Barlow condemns the ‘Governments of the Industrial World’ for their tyrannies and suggests that in cyberspace there is unfettered expression of speech ‘where anyone, anywhere may express his or her beliefs, no matter how singular, without fear of being coerced into silence or conformity.’
While the Internet arguably empowers others to express their thoughts, in a way that traditional media outlets could not, be reminded “with great power comes great responsibility”.
Johnson and Post argue that because cyberspace is distinct from real space, cyberspace requires its own regulation. One of the reasons – inter alia – posited is that traditional national based laws would lack the necessary legitimacy because there is an absence of ‘the consent of the governed’. This is a desideratum because as Foucault put it ‘power comes from below’.
However, the idea that the laws in real space are somehow, paralysed in cyberspace has been described by Reed as ‘the Cyberspace fallacy’. According to Reed, this is untenable because the actors involved ‘have a real-world existence, and are located in one or more legal jurisdictions’.
Some are inclined to think legal regulation over restrictive. Batir for example, shows that the toughest laws criminalising Nazi speech are found in countries ‘scarred by the holocaust’. There is ample legal provision (or committees) developed overtime both nationally and internationally designed to combat hatred. Historically, the UK stance has been that incitement to racial hatred is illegal, not hate speech per se.
However, to conclude that the laws regulating hate speech are simply overly restrictive, fails to appreciate the nuances and the distinct attitudes to the values and the rights of free speech globally. Balkin distinguishes between free speech rights and free speech values. The former are legally enforceable rights whereas the latter refers to values promoted ‘through legislative and administrative regulation and through technological design.’
Bearing this in mind, in America, the values of free speech are deeply enshrined in the First Amendment. Zoller asserts that in America, free speech is regarded as a ‘sacred right’, whereas in Europe it is ‘precious right’; which means the right may be derogated from when necessary. Bell argued that a corollary of deifying the right of free speech is that racist and other hateful discourses remain largely unpunished in America.
The case of Yahoo! demonstrates the difficulty with trying to regulate online material across national borders. According to O’Brien, ‘Self-regulation of the Internet is one option that has been strongly favoured, especially during the 1990s, for addressing the issue of pornography, race-hate speech and other Internet-derived material deemed undesirable.’ It has also been suggested that self-regulation is effective in America.
However, one should question this particularly considering the negative social impact on internet users. The high suicide rates, for example associated with cyber hate may be indicative of a system where self-regulation is not as effective as believed.

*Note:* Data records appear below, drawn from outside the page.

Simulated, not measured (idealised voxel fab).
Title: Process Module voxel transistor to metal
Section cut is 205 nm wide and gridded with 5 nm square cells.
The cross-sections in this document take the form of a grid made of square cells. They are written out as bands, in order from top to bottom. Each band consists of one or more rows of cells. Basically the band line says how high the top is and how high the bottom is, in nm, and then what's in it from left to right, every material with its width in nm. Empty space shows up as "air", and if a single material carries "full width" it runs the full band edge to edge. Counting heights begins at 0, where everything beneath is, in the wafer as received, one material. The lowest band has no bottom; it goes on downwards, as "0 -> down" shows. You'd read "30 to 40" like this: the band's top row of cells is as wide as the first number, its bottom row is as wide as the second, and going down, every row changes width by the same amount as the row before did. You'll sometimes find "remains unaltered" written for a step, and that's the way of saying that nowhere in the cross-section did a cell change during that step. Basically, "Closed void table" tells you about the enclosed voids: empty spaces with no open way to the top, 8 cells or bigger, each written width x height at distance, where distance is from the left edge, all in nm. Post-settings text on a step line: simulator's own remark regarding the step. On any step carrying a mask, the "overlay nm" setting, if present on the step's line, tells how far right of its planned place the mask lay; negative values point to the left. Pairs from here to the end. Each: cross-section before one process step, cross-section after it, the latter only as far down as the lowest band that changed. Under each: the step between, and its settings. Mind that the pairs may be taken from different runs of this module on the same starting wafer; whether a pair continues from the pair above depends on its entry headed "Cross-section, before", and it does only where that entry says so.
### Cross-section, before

Roland and Macdonald have similarly suggested the option of non-regulation. However, there are flaws with this approach. Non-regulation could arguably exponentially increase the levels of online abuse and hate. This is most played out in the deep web, where complete anonymity is almost guaranteed.
Rather, it is submitted that the best way to regulate and combat cyber-hate is a combination of different approaches including: the cooperation of the internet community and internet service providers; using notice and take down procedures as well as hotlines for reporting cyber-hate; a coalition of international efforts establishing legal norms that respect national conventions but ensure cooperation between agencies and governments.
CAN THERE BE A REGULATORYCONSENSUS?
One of the difficulties associated with regulation or censorship concerns a clash of interests: protecting online users from harm (intimidated minority groups for example) and freedom of expression.
Mill argued that individual autonomy should be restricted when it causes harm to others, while Isocrates argued that freedom of expression is crucial for the development of any society. This sentiment was echoed in Handyside.
Lessig and Resnick have further identified a problematic area of the discrepancies over what constitutes hate or otherwise inappropriate material across borders (a wide ‘margin of interpretation’ if you will):
‘What constitutes “political speech” in the United States (Nazi speech) is banned in Germany; what constitutes “obscene” speech in Tennessee is permitted in Holland…’
While there may be a lack of consensus over what to regulate due to cultural disparities inter alia, there can be a solid consensus that regulation can be appropriately tailored – like the European ‘margin of appreciation’. In other words, there could be a localised, as opposed to globalized form of regulation. The problem with this approach however is that cyberspace transcends space, time and locations.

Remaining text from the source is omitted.